February 16, 2012
Crime in Kenya: in this article, we follow up on our ‘When the police are crooks’ article with one on ‘When the magistrates are malingerers’.
If you haven’t done so already, read the first instalment of this saga on ‘Crime in Kenya’ that one entitled ‘When the police are crooks’.
This Kenya Forum correspondent was sitting in downstairs section of a central Nairobi restaurant, reading a newspaper over a cup of coffee, killing 20 minutes before attending a meeting nearby.
In walks a friend, a lawyer by trade, clearly frustrated and needing both a coffee and to let off steam.
The cause of annoyance was that she had just come from the local magistrates’ court where a case in which she was acting for the defence had yet again been postponed because the police, for the prosecution, had not brought along the relevant file… again.
She had questioned the police officer in the corridor outside the courtroom, she related.
“What is your name?” the lawyer asked.
“I can’t tell you”, replied the police officer.
“What is the name of your superior officer?” she asked.
“I don’t know”, replied the police officer.
“OK, which police station do you work out of?” she asked.
“I don’t know”, said the police officer.
The lawyer then explained why this absurdity had taken place. Apparently the police knew that they could not win the case so all they had to do was to fail to bring the relevant file along and eventually the whole affair would fall by the legal wayside.
“Couldn’t you take this up with the magistrate?” your correspondent asked her.

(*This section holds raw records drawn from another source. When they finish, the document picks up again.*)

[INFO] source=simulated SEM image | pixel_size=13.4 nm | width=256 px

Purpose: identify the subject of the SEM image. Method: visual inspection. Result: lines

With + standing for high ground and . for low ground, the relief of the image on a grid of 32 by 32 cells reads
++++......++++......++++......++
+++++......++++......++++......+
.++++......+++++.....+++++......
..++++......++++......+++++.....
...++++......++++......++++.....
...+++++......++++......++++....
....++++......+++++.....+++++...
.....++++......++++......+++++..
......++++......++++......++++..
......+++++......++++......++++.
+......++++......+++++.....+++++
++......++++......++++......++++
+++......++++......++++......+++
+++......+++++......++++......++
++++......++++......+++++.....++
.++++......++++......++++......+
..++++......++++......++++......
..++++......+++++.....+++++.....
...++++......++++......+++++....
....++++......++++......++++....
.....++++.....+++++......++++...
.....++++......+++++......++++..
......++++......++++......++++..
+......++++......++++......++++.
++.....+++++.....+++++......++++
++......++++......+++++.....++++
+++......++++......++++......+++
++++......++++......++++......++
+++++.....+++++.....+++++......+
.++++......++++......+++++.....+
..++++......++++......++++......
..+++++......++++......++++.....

The lawyer said she would have done and was most intent on doing so but the magistrate didn’t turn up for the court case anyway. Apparently the non- arrival of magistrates is a daily theme of legal life in the courts of central Nairobi. Meanwhile the list of delayed case grows longer.
We have a new Constitution. We have a new Bill of Rights. We have a new Chief Justice. It is all pointless, however, says the Kenya Forum, if the police do not feel they have to obey any rules, or even just decent behaviour, and the magistrates feel they do not have to turn up to court if it doesn’t suit them.